Xymon Mailing List Archive search

big brother replacement

list Josh Luthman
Fri, 2 Nov 2007 10:44:17 -0400
Message-Id: <user-05418cae5a23@xymon.invalid>

So I take it that Joe has to Paypal Henrik $64 now?

Please let me, and everyone else of course, know how the failover script
works on Hobbit.  I'd be very interested in knowing the result to this!

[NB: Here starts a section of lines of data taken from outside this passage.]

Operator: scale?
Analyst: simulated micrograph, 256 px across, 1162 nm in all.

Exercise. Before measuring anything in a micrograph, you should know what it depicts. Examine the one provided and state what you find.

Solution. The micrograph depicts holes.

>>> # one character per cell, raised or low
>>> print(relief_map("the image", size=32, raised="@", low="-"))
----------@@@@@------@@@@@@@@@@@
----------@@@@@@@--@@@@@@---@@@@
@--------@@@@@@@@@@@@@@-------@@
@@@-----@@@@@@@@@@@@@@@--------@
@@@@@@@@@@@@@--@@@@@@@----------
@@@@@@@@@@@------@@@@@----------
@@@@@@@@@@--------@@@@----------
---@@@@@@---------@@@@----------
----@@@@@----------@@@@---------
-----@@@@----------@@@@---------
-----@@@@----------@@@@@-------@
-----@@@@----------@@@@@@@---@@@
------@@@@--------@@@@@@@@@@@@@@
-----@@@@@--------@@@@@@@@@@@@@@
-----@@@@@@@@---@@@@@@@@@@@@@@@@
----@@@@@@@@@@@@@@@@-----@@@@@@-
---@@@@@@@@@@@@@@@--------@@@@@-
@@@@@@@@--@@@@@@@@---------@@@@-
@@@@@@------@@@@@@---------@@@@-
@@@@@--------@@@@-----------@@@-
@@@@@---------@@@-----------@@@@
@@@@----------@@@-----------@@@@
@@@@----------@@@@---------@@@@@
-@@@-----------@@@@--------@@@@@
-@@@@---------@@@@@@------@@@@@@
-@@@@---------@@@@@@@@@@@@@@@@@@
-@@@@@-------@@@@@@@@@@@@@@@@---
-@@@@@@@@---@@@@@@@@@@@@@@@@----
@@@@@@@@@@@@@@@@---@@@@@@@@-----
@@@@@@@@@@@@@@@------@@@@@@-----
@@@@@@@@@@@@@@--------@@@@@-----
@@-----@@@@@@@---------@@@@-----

Thanks to all three of you!

On 11/2/07, Henrik Stoerner <user-ce4a2c883f75@xymon.invalid> wrote:
Hi Joe,

On Thu, Nov 01, 2007 at 03:20:12PM -0700, Sloan wrote:
So, the $64 question: Is there anything in hobbit, or on the horizon,
which will allow hobbit to serve as a drop-in replacement for bb,
including the failover capability?
The BB "failover" script does two things: It makes the network tests
run on the failover server if the primary BBNET server cannot be
ping'ed; and it enables alerts being sent from the failover server
if there is no connection from the failover server to the primary
BBPAGER server.


The network-test failover is fairly simple to do. I've attached two
scripts here, both of which must run on the backup/standby/failover
server:

1) failover.sh - goes in ~hobbit/server/ext/
   Add a section to hobbitlaunch.cfg with

      [failovercheck]
        ENVFILE /usr/lib/hobbit/server/etc/hobbitserver.cfg
        NEEDS hobbitd
        CMD $BBHOME/ext/failover.sh 10.0.0.1 hobbitnet.mydom.com

   "10.0.0.1" is the IP of your primary Hobbit server,
   "hobbitnet.mydom.com" is the hostname (in the bb-hosts file) of the
   primary network test machine.

   What this does is that it queries the primary Hobbit server for how
   long ago the network tests were updated. If more than 7 minutes ago
   it deems the primary network test node to be DOWN, and flags this via
   the file $BBTMP/primarynetDOWN. If the network test update was less
   than 7 minutes ago, it removes the file.

   This is then used by the other script, which replaces the CMD in the
   "[bbnet]" section in hobbitlaunch.cfg.

2) failovernet.sh - goes in ~hobbit/server/ext/
   When this runs to do the normal network tests, it will check for the
   presence of the $BBTMP/primarynetDOWN file. If this file exists, it
   picks up the IP of the primary Hobbit server from the file, and
   modifies the settings to report data to both the normal (local)
   Hobbit server, and to the primary server. If the file does not exist,
   it will just run the network tests the normal way.
   So to run this, modify the [bbnet] section in hobbitlaunch.cfg and
   change the CMD setting to "$BBHOME/server/ext/failovernet.sh"


The alert failover is different, because Hobbit doesn't have a separate
BBPAGER server - alerts are sent from the same host that handles the
Hobbit data collection and webpages. A solution to this has been
implemented for the next release, where the alerting module can be
distributed onto multiple servers, but only one of them will send alerts
at any given time.


Regards,
Henrik

-- 
Josh Luthman
Office: XXX-XXX-XXXX
Direct: XXX-XXX-XXXX
XXXX Wayne St
Suite XXXX
Troy, OH XXXXX

Those who don't understand UNIX are condemned to reinvent it, poorly.
--- Henry Spencer